The impression that Okerson and others leave us is an us (not-for-profit publishers) against them (big-bad-publishing-companies) impression that leaves “us” in a privileged position vis a vis our use of information technology. Yet as we known the status quo does not role over easy and there is no reason to think that traditional publishers will not find a way to exploit internet technologies to their fullest extent while still retaining their privileged and costly positions at the centre of the scholarly communication universe. Our concern as sociologists should be with the way the publishing companies choose to respond. We need to ask what’s happening inside the traditional publishing companies as they scramble to adapt to the new publishing environment. How will they respond to publications like the EJS which can be offered for free and can turn around submissions in less than two months? I suspect that if we look, we will find just another example of flexible production and the “lean and mean” ethos of competitive capitalism. Indeed, with journals like the EJS setting the example, we could just find a set of responses considerably more ugly than we might initially expect.

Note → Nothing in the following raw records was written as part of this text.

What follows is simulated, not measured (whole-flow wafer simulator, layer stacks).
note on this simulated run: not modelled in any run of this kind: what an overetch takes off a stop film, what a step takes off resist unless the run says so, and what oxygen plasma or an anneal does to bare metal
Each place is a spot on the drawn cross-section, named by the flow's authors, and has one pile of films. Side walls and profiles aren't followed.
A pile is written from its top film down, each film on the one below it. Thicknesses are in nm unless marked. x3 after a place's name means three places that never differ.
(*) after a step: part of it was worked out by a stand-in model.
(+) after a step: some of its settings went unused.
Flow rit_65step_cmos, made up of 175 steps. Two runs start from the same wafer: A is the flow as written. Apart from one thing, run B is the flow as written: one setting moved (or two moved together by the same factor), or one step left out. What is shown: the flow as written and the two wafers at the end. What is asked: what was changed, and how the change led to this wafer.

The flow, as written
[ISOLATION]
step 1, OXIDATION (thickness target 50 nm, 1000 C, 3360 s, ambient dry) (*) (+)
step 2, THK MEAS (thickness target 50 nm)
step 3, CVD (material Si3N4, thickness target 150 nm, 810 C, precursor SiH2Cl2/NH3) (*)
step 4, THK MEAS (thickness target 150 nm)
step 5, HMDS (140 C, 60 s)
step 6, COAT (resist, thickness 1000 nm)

There are other issues we need to examine as well. One particularly interesting one is the way traditional publishers are going to adapt their financial operations to the new media. If as Ginsparg suggests, the new unit of publication should be the paper and not the journal, might not journals choose to offer their submissions on a pay-per-view basis? And might not this lead scholars and librarians to the slaughter? As noted earlier, some have argued that we no longer need the traditional publishers to collect and distribute material. However the same argument could easily be made about libraries. With the super-search tools now available, and the low cost of storage, might not a publishers simply archive all the journals and all the volumes they have ever published on a collection of 20 gigabyte disks and offer them for sale directly to interested parties at say, 20 dollars a pop? Scholars would lose since universities would have a sound justification for reducing their budgets for journals (would tenured professors get a pay raise to compensate – not likely) and libraries and librarians would lose for reasons that do not need to be enumerated.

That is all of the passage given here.